I outlined each letter with a black crayon, wrote the word "swear" in the square, and submitted my finished assignment.
That afternoon, while we were quietly working on something else, Miss Cottrill took advantage of the slack time to review and grade our phonics assignments. I was rather proud of my artwork -- all of it, not just the "swear" illustration -- and I was hoping for a good grade.
Not that I was watching her or anything, but suddenly I heard Miss Cottrill gasp. It was more like a yelp - an audible and shrill intake of breath, anyway. I looked up from whatever I was doing to see her examining my paper, then I went back to my work.
The next day she handed back the graded assignments. I didn't get mine. Afterwards, I went to her desk and asked if I could have mine back. She said, "no." She wasn't mean about it, but she didn't give me an explanation.

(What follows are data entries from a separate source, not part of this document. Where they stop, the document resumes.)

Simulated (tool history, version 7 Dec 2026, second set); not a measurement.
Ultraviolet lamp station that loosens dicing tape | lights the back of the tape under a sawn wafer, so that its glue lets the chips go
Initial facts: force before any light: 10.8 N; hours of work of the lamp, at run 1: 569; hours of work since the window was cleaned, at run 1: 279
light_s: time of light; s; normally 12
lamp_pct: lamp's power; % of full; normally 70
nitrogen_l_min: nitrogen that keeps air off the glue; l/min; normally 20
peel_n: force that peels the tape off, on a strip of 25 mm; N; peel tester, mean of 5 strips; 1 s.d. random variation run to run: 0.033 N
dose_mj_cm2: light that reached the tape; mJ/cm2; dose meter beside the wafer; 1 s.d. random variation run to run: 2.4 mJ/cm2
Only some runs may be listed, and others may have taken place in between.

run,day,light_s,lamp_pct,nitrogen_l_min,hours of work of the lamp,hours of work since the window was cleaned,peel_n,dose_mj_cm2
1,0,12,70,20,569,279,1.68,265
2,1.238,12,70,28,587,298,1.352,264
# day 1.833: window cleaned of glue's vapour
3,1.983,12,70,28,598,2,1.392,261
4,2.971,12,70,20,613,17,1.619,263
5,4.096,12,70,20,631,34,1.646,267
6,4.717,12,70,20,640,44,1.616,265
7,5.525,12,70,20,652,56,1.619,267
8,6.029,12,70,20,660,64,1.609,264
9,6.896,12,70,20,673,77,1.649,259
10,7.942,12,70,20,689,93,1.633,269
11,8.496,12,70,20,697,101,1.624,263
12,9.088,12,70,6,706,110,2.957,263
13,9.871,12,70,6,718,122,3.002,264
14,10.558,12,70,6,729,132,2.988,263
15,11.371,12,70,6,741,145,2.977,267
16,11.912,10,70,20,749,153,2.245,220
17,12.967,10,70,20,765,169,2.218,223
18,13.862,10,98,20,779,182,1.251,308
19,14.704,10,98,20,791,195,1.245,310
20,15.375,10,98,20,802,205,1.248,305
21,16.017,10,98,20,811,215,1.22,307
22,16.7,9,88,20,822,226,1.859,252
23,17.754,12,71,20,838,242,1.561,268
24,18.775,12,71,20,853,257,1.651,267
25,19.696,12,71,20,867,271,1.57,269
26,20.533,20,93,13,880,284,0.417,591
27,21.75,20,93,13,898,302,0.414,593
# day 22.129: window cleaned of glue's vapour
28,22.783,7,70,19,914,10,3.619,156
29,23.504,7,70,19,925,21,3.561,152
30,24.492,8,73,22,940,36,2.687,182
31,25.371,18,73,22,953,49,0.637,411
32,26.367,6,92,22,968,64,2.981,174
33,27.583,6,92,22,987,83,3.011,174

I've always wondered what happened to that assignment. Did she burn it to ashes in a puritanical fervor? Did she show it to the principal and ask for his advice, and he told her not to worry about it? Did she post it on the bulletin board in the staff room, for the other teachers' amusement? Did she put it in her scrapbook of "crazy things that happened to me during my career as a public school teacher?" Did she talk to my parents about it? And were they scandalized, or did they laugh it off?
One of these days, I'll write about the time in 8th grade when I used a word that had a double-entendre I didn't even know about, and how it got me in trouble anyway.